A 22-year-old American rower completed a solo journey across the Atlantic Ocean on Sunday, touching a pier in the coffee-brown waters of Guyana to claim a record as the youngest person to accomplish the feat.

Katie Spotz, who spent more than two months alone at sea, hugged her father and brother as 200 people cheered her arrival in this South American capital.

"The hardest part was just the solo part," Spotz said, saying she struggled with boredom and had trouble sleeping inside the cramped, 19-foot (6-meter) row boat.

The athlete from Mentor, Ohio, set out from Dakar, Senegal, on Jan. 3 and endured rough seas during the 2,817-mile (4,533-kilometer) crossing. She traveled without any support boat aside from a Coast Guard vessel that escorted her to Guyana's coast.

She rowed to raise money and awareness for the Blue Planet Run Foundation, a nonprofit whose goal is to bring clean drinking water to the estimated 1 billion people worldwide who lack it.

"The records are just a bonus for Katie. Rowing the Atlantic and raising funds for clean water are the things she really cares about," said her coach Sam Williams.

The record for the youngest rower to cross an ocean solo was set Oliver Hicks, a British man who was 23 when he rowed from New Jersey to England in 2005, according to Kenneth Crutchlow, the London-based executive director of the Ocean Rowing Society. He said his group will have to certify Spotz's journey but she appears to have broken the record.
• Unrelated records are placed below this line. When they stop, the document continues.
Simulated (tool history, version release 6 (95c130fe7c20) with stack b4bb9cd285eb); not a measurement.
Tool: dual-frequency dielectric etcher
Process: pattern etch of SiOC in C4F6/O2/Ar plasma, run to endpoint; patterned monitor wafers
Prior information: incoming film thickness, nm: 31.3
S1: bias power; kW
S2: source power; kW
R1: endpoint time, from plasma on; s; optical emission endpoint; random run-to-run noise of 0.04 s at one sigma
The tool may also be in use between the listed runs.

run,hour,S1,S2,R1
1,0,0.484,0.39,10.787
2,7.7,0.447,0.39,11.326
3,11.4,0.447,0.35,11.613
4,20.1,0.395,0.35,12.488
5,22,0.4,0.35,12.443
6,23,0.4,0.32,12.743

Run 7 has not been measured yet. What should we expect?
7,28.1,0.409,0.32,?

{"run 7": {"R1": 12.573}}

Spotz rowed for as many as 10 hours a day with breaks for naps, navigation and boat maintenance. At night, she would drift aboard the specially designed ocean row boat, which had equipment including solar panels for power, a satellite phone and a laptop computer.

She had little fresh food aside from sprouts grown aboard the boat.

"I would cook three dehydrated meals a day on a little stove," she said as she devoured a melon at the dock in Georgetown. "At night I would update my Facebook and e-mails. There is not much else to do on a row boat."

Some of the most harrowing moments came near the voyage's end. As she approached the continental shelf, waves crashed over the boat and Spotz worried it would capsize. On Saturday, she had to use a fire extinguisher after a piece of tracking equipment caught fire.

In 2008, Spotz swam the length of Pennsylvania's 325-mile (525-kilometer) Allegheny River, and she has cycled across the United States.

Her family was extremely relived to see her make it through the latest adventure.

"The first thing I did was call my wife in Ohio to tell her she landed safe and sound," said Dan Spotz, her father.